Curtailment...the point at which curtailment becomes significant can vary dramatically, with some analyses finding the inflection point to be as low as a 15% penetration and others finding the inflection point not being reached until there is over a 75% penetration of variable renewable generation
Transmission and network costs...these costs do not appear to rise sharply as penetration increases ...Very little data was found for penetration levels above 30%.
Thermal plant efficiency and emissions ...efficiency and emission impacts are particularly dependent on the assumptions over the mix and operating characteristics of the thermal (and/or hydro) plant whose output is being varied to accommodate intermittent renewable generation...
System inertia...Of those studies that do address this issue, the typical conclusion is that it is likely to only become significant at high penetrations of variable renewables
I moved capacity credit to the top of the list because the cost of everything else depends on this factor. The study states:
...capacity credit is often expressed in terms of the conventional thermal capacity that an intermittent generator can replace while still delivering the same reliability of supply to energy users, so for example, if 100MW of notional wind farm capacity is calculated to have a capacity credit of 25%, then it can notionally replace 25MW of conventional capacity on the system without reducing that system’s ability to meet demand.
It's a UK paper and it does cite studies claiming that 25% capacity credit estimate for that environment, but I'm skeptical. In general the paper does display most studies it examined show variable Renewable Energy Systems (vRES) in northern climates have capacity values near zero - and declining with market penetration (in Figure 3.5).   The paper hedges on declaring the decline in capacity credit with market penetration because there's little data of high vRES market penetration systems. Another recent article, Limits to growth in the renewable energy sector, indicates that may remain the case. I won't dwell on this point beyond noting/recommending K.M. Korhonen's Stall warning for renewable energy post.

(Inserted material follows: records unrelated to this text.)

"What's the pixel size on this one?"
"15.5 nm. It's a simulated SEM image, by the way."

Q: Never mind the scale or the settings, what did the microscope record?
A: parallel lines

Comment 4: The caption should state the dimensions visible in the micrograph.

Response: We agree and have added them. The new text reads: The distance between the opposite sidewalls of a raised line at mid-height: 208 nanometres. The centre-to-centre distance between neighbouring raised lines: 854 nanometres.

An example of near nil capacity credit is found in Germany's expansion of renewables - largely wind and solar. From 2006 to 2015, according to data from ENTSOE, Germany added almost 65,000 megawatts of renewable capacity to its electricity system between, and in both years book-ending the period annual consumption peaked at just under 78,000. Despite adding capacity equivalent to 83% of demand, Germany retained essentially the same capacity from traditional source (hydro, gas, coal and nuclear). That system has certainly behaved like the capacity credit of wind and solar is zero.

Another example in a much different climate: California. The L.A. Times recently ran an article attributing high electricity bills in that state to a bias towards building new power plants - and James Bushnell responded to the article with an excellent, mostly alternate, explanation in a blog post at the Energy Institute at Haas site. I went to the data, from the U.S. EIA, and we see the same situation as Germany - since 2006 demand is unchanged, non-vRES generation capacity is up slightly, and all the new wind and solar is therefore implied to have near-nil capacity credit.

Having established there is no capacity credit for vRES (wind and solar) in many locations, it's only fair to say they require neither additional generation capacity, nor less. They are simply additional capacity and all transmission and network costs incurred due to them are entirely due to them (the U.K. paper provides a range of £5-£20/MWh for this cost). Costs due to reductions of thermal plant efficiency and emissions the study notes as being very small, but these costs are not so much small as intertwined with curtailment costs.

Near-nil capacity credit values of vRES imply a simple way to estimate the value of vRES generation as the fuel cost of a thermal plant generation displaced when the sun, and/or wind, allow.  To demonstrate this, consider a situation where a 100 megawatt natural gas-fired power plant is operating at 50% capacity factor as an intermediate generator, with a fixed cost of $15 million a year and fuel cost of $40/MWh. The math works out to an average unit cost of $74/MWh over a year. Now add a 100 megawatt wind facility guaranteed the same rate, $74/MWh, for each megawatt it can generate - assume a 35% capacity factor but remember only 50% of the time can its output displace gas. The math shows 153,000 megawatts of wind generation wasted (either curtailed or, often in the real world, dumped on neighbouring grids); the reduced usage of the gas generator raises it's average price to $93/MWh, and the curtailed wind makes the effective price of a useful megawatt from the turbines $148/MWh.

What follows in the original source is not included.